A plethora of material and training courses about best management practices are readily available with just a few clicks and swipes. So why do we struggle with feedback conversations? Despite the need for continuous improvement, research suggests (subscription required) that most feedback doesn’t help employees improve, let alone promote change or new learning.
For years, I have observed managers in training sessions complain about the challenge of giving feedback. They either share subtle feedback, avoid the real issue or become overly harsh in their approach. So what really works, and how do you bring clarity and structure to effective feedback?
Let’s start with what feedback is not:
Feedback is not reliable.
More and more evidence suggests that we are incapable of providing objective criticism when we assess performance. Our ability to be realistic is tinted with subjective data. In fact, research has shown (subscription required) that more than half of our “rating” of someone is actually a reflection of our own intrinsic traits and characteristics, as opposed to objective perceptions of the other person. In other words, we tend to see in others the gaps that we dislike in ourselves.
Feedback is not insight.
Neuroscience research informs us that when we give critical feedback, we provoke the human “fight or flight” response (subscription required). This means that access to learning is blocked. The presumption that feedback is useful and inherently informative relies heavily on the message. Criticism provokes defense, and when we don’t feel safe, we tend to react, not receive. The archaic notion that learning is a function of adding to what is not there is inaccurate. Quite the opposite, learning comes from recognizing the person’s strength, reinforcing the right behavior and introducing new insights.
Feedback is not distinct.
No two individuals wear success the same way, let alone perform in the same manner. Your most essential role, as a manager, is to clarify expectations and articulate terms for success — ahead of time and consistently. When you observe a positive behavior, highlight achievement. When you observe a gap, invite the person to share their perspective on the situation and empower them to offer their version of how to course-correct. Telling is not learning. The distinction is imperative.
So what makes feedback effective?
Feedback is effective when it is safe.
When the recipient feels safe, the need to fight or flight is diminished. Building a relationship of respect and trust must precede all feedback conversations. When your team trusts you, they hear your message clearly with no distractions. People decide how they receive your feedback based on how they think of you.
Feedback is effective when it is specific.
You must first review the facts and be very clear about your motive before you attempt to share feedback. I’ve found this four-step process works well:
Step 1: Share appreciation. Start with a sincere appreciation for something the person does well. “What I appreciate about you is …”
Step 2: State the behavior using neutral language. Review the facts prior to your meeting and practice using “I” instead of “you.” Ensure that the person feels safe and respected. Share observations, not assumptions. For example, “I could not help but notice that there is a noticeable drop in your participation during meetings. It appears to be impacting the progress of the ABC project.”
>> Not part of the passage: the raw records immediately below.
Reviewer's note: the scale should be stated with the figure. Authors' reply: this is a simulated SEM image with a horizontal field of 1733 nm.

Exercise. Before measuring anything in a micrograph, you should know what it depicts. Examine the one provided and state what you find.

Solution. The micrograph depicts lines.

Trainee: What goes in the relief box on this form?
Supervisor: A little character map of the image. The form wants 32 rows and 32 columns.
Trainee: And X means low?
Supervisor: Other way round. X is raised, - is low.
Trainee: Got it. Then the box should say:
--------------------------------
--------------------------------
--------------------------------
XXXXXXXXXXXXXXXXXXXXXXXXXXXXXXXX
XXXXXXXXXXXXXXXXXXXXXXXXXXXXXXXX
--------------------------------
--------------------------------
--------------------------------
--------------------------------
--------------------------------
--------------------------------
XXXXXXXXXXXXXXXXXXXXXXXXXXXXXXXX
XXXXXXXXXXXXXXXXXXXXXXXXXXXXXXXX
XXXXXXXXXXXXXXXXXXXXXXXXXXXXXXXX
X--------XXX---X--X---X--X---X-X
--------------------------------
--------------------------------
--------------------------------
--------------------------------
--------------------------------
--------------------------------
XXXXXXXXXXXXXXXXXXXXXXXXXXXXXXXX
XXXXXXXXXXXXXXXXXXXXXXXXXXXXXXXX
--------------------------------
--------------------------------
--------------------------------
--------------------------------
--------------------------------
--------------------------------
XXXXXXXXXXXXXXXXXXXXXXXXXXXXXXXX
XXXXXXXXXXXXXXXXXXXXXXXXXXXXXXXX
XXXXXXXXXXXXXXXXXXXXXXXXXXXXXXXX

Step 3: Solicit feedback from the person. Ask open-ended questions, and show a sincere interest in listening to understand. Ask for the person’s perspective and pause. Wait for them to respond.
Step 4: Seek agreement and shape future alignment. Tap into the person’s intelligence — not yours — to identify a solution. You may have the answer to solving the problem; however, what matters is that the person commits to the task. Instead of offering a solution, seek their input and refocus the conversation on commitment. End the conversation with sincere gratitude and solicit their feedback regarding the overall conversation.
While providing a space for confidence to grow, your team’s confidence sits at a vulnerable position where unnecessary feedback may inhibit learning and ultimately growth. Start to celebrate small wins, articulate achievements and indicate how the team can benefit from learning.
Feedback is effective when it’s timely.
No matter your intentions for sharing feedback, the way I see it, keeping a list of all performance issues until the end of the year is the root cause of why so many performance conversations fail. The surprise factor during the annual performance review is insulting and quite demeaning. Consistent coaching conversations are inherently helpful.
How do you start the year right?
1. Share clear expectations and co-create pathways for success using performance goals and objectives.
2. Recognize team and individual achievements and milestones consistently.
3. Maintain and encourage ongoing coaching and feedback conversations among the team.
4. Design routine, two-way discovery and problem-solving conversations with your team.
One final thing. We likely all agree that constructive feedback is essential, and ignoring these conversations could be a liability. Remember to start with intentions. Constructive feedback is more effective when you share your intentions out loud. So be clear about your intentions, and recognize how to soften the impact of your words.
Struggling with feedback? Make feedback the norm. Hold breakthrough conversations with your team. Allow time for self-reflection. Your team members must be able to pause and connect the dots to put their best foot forward. Encourage sharing to generate a better understanding of your team members and what motivates each of them. Highlight their uniqueness and their value to the team, and always encourage a space for candid expression.
Where there’s a will, there’s a way. If your will is to see your team thrive, then there’s a way to achieve it. Bring empathy, dignity and care into your workspace. Become grounded as an empowering (not limiting) manager and coach your team to stretch and thrive.